Thursday, April 6, 2023

Voice Referendum Polling: Yes Is Well Ahead But It Is Getting Closer

I've been meaning for some time to put up an article about the already very often polled issue that is the upcoming Indigenous Voice to Parliament referendum, not so much to talk about results of specific polls but to cover general issues that are important in framing discussion of the polling and the outlook for the first referendum since 1999.  Following the release of the question wording and the Coalition's announcement that it will support a No vote to the current wording, now seems as good a time as any (the truth being up til now I simply haven't had the time!)

Some basics: referendums in Australia have a well-known record of mostly failing (8 successes out of 44) but as noted by Peter Brent the record is even worse if introduced by Labor (1 out of 25).  Referendums introduced mid-term are especially prone to being treated like by-elections and thus drubbed.  A mid-term referendum introduced by Labor and lacking bipartisan support is historically the kind of horse whose prospects are summarised in form guides with the word "No."  Can the Voice referendum defy these odds?  

A general trend in polling of referendum-type measures is underestimation of the No vote in final polls, and we saw this most recently here with the same sex marriage postal survey.  But not only can final polls underestimate the No vote, it is also the case that support for referendum measures can decline, sometimes very dramatically, over the course of the debate.


There are a few reasons for optimism that the Yes case might buck the historic trend.  Firstly, partisanship is declining; the Coalition's opposition speaks to a voter base that was barely over a third at the election and is probably not over a third now, whereas once upon a time it was closer to half. Voters are also less inclined to let even the parties they vote for tell them what to do (as is seen with how-to-vote card rates).  The Coalition is in sorry condition at the moment, having been trounced in the Aston by-election and with internal division over its position on this issue; it may be that fewer people are listening to it and that general goodwill can carry the government across the line if the Albanese government continues its long polling honeymoon.

The second reason which I think could be the more significant one (or not) is that this referendum is different.  Unlike measures to change the electoral cycle from three years to four, or break the House-Senate nexus, or put local government in the Constitution, it concerns an emotive politically-charged subject that many left-of-centre (and a few right-of-centre) voters will have strong attachments to.  A barrier for the No campaign, that No campaigns on other referendums mostly won't have faced, is the perception that opposing the Voice is racist or at least an act of callous indifference to the plight of Indigenous Australians.  So far, polling does not suggest all that many Yes voters are a firm Yes (around half), but it will be interesting to see how the No campaign goes with trying to drag another several percent of currently intending Yes voters into the No camp.  

While polling at this very early stage is not likely to be predictive of the result, I think it is useful to look at its general properties.
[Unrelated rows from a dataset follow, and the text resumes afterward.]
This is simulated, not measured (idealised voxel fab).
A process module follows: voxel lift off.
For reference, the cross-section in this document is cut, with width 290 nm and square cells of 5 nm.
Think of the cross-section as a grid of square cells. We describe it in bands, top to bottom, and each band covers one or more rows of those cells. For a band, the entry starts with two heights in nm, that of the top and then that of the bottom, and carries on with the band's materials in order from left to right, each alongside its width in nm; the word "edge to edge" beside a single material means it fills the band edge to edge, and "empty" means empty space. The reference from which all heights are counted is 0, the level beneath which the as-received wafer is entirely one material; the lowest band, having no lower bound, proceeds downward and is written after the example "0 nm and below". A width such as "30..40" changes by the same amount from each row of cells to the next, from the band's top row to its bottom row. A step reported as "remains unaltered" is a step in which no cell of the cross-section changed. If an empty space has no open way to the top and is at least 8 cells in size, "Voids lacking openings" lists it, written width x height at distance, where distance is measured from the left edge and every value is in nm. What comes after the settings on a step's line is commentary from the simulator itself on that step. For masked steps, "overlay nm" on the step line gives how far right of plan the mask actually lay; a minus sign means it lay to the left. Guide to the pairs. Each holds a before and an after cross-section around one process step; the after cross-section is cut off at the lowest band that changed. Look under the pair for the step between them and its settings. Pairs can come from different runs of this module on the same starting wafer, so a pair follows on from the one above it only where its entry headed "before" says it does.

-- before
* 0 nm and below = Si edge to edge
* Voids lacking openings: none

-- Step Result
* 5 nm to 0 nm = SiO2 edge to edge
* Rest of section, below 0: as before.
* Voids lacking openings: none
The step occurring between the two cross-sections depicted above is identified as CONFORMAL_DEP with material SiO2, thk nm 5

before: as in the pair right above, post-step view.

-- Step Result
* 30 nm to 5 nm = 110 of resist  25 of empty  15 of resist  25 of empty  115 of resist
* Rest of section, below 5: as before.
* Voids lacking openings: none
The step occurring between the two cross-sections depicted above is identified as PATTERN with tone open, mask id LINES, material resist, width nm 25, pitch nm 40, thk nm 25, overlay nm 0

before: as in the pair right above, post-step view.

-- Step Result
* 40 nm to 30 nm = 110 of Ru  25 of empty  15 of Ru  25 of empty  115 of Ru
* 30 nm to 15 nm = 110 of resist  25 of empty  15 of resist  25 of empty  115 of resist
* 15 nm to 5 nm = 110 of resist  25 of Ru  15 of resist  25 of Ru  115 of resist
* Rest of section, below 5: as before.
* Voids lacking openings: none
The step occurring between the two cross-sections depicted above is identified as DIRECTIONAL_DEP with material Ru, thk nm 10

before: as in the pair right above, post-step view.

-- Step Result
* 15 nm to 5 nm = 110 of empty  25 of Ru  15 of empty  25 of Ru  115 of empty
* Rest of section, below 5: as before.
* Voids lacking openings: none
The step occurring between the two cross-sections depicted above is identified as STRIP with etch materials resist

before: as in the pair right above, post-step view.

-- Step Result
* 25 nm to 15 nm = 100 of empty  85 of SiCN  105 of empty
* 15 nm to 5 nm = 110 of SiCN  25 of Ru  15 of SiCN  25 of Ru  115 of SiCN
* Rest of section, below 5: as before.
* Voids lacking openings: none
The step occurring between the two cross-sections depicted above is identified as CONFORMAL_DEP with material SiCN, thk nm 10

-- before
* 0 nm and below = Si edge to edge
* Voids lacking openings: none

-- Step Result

One important thing to take into account here is that some polls are presenting answers in a yes/no format, either as a result of employing a forced-choice question or as a result of redistributing the undecided.  Other polls including Newspoll are releasing raw results including a figure for undecided.  The graphic on the Wikipedia page devoted to this issue lumps the Yes/No polls and the Yes/No/Undecided polls, as a result of which its current estimates sum to 110%.  The graph shows Yes as being relatively stable, but what has happened in recent months is that the sample space has been increasingly dominated by Yes/No polls, and this is creating a false appearance of stasis in the Yes vote.  On a two-answer preferred basis, what is going on is different. (The graphic is also missing the February JWS which had Yes on only 42% to 28% for No.)

The following is my graph of all the results I am aware of on a two-answer preferred basis, since the 2022 election, except for two Australia Institute results which I excluded for skewed wording*.  (Most of the poll data are compiled on Wikipedia and I don't propose to reproduce that service here.)



The polls are colour-coded:

Red - Newspoll, Orange - YouGov, Magenta - Resolve, Yellow - Essential, Dark blue - JWS, Light blue - Freshwater, Black - Morgan.  

It's very rare for me to use a polynomial for a trend line but in this case a straight line didn't do a good job of capturing what seems to have been a faster rate of decline since the start of this year.  All of the poll series that have polled more than once clearly support the trend of decline with the exception of Newspoll, which is consistent with it.  

It is notable that Newspoll, which has had lower two-answer Yes values than other polls, has polled only in the last few months of the above polling period.  However its Yes values are no different on a two-answer basis to polls surrounding it.  There are various things that could be said about the question and answer methods of the various polls but in the absence of evidence of strong house effects from anyone, I think I'll leave that til another time.

It may turn out that this referendum is different for the reasons noted above, or that this downhill trend will soon stabilise.  For the time being Yes is perhaps 58-42 ahead, having lost almost half its lead since August.  This is still a healthy lead on paper but in a form of polling that tends to overestimate Yes on a two-answer basis and with a very long way to go.  Given the historic fragility of such leads, I think that people who are predicting the impending doom of the Liberal Party off its currently out of touch opposition to a popular position ought to check back in a few months and see how things are going then.

The Yes position's case is obvious.  For the No position the challenges are to license as many voters as possible to vote No by making a No vote widely acceptable, such that it ceases to attract the stigma of racism.  Attempts will come in two main forms: that one supports action but not this particular action because it is too radical or has unintended defects (an unconvincing position from the Coalition specifically since it did nothing to legislate a Voice in office).  Secondly, in a (at this stage) minor echo of the "direct election" No campaign in the 1999 Republic vote, there will be Lidia Thorpe style objections that the Voice is tokenism that could even obstruct more radical change (these may well be appropriated by some of the less sincere actors on the right.)

State breakdowns

State breakdowns are important for this referendum since Yes needs to win not only nationally but also in at least four states.  The recent Newspoll aggregate over the past two and a bit months and based on over 4700 responses found Yes ahead of No in every state and above 50% on a Yes/No/Undecided basis in every state bar Queensland.  Morgan's poll in December had the same broad outcome.  Queensland was widely misreported as a No in the Newspoll sample, though any state with Yes below 50% even while leading must be considered unreliable given the history of such things.  

I'll be following this subject again from time to time through the year, especially if we continue to see such a good volume of polling.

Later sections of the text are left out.